From: Owen DeLong <owen () delong com>
Date: Fri, 18 Jul 2014 16:25:45 -0700


On Jul 18, 2014, at 16:12 , Jay Ashworth <jra () baylink com> wrote:

----- Original Message -----
From: "Owen DeLong" <owen () delong com>

On Jul 18, 2014, at 11:32 , Jay Ashworth <jra () baylink com> wrote:

----- Original Message -----
From: "Owen DeLong" <owen () delong com>

But the part that will really bend your mind is when you realize
that
there is no such thing as "THE Internet".

"The Internet as "the largest equivalence class in the reflexive,
transitive, symmetric closure of the relationship 'can be reached by
an IP packet from'"
-- Seth Breidbart.

Note that the sentence is incomplete

It actually isn't, no.

The quoted segment is, as noted, a *relationship*; ie: a function applied 
to a domain of IP addresses to produce a range of other IP addresses; it's
a *function*, and the closure applies it to produce a result.
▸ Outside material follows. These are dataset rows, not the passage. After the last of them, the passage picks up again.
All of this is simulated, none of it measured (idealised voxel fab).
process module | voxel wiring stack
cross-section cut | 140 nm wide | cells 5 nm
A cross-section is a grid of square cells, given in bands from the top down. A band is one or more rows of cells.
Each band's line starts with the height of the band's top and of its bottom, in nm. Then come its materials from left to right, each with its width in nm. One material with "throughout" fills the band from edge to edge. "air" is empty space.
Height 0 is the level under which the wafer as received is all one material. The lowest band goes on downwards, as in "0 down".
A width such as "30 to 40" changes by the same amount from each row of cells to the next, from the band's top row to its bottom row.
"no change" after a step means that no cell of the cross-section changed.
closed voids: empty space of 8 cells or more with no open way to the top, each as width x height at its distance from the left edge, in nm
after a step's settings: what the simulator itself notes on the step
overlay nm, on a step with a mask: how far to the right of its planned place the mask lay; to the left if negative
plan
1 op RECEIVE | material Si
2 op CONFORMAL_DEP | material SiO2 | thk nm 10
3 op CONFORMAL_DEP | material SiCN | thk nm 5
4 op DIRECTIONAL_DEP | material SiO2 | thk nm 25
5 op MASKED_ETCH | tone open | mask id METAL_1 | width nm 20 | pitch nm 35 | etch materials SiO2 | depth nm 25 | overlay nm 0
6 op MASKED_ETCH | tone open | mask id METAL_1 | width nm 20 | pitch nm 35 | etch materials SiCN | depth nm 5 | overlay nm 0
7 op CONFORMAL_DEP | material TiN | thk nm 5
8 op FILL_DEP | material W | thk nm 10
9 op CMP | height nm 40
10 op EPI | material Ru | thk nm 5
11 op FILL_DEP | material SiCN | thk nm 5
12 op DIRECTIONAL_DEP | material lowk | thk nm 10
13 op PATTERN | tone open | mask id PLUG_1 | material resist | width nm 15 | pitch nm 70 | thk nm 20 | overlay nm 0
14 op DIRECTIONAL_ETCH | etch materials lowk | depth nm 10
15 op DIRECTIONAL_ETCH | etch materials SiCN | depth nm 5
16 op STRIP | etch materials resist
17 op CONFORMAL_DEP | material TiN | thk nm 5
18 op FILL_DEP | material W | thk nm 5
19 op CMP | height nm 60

                                     and as soon as you put something
after "from" that is actually meaningful, you end up with different
answers for the left hand side of that statement depending on what you
put at the right hand side.

Further, even that definition doesn't define a single cohesive entity
and the definition of "can be reached by an IP packet" is highly
variable and more subjective than you may realize.

Not really.

What we commonly refer to as "THE Internet" is really many different
equivalence classes similar to what is described above, but each of
them is made up of a collection of independently owned and operated
networks that happen to cooperate on traffic delivery to varying
extents and happen to have agreed to a common protocol and participate
in some of the same management schemes for things like namespace
collision avoidance and address distribution.

Hence "transitive".  It's not really an accident that "transit" comes
from the same root.

"The Internet" for all the purposes we generally use it here is composed
of all the machines with publicly routable IP addresses between which you
can move packets, regardless of what they're hooked to, or who they pay;
that was the point Seth made in a much more mathematical-sounding way
in his oft-quoted statement.

And my point is that when you look at it in detail, there's no such thing. There are many hosts which have public IP 
addresses which can reach different subsets of "the internet" than other hosts which also have public IP addresses and 
can talk to each other.

It is very easy to choose a selection of hosts and be unable to solve that function with a single solution set for the 
entire set of hosts, yet by any vernacular definition of "the internet", all of the hosts in question would be "on the 
internet".

That's my point. The devil is in the details, but in reality, the internet is much more precarious, variable, and 
generally a convenient term of art for something that mostly otherwise defies description.

In fact, I've always loved the description of "You can tell how much someone understands the detailed workings of the 
internet by what amazes them."

Almost no detailed knowledge:   Amazed by everything one can do.
Some detailed knowledge:                Amazed by all the different places one can reach and how much information is 
available.
Near complete knowledge:                Amazed that it works at all.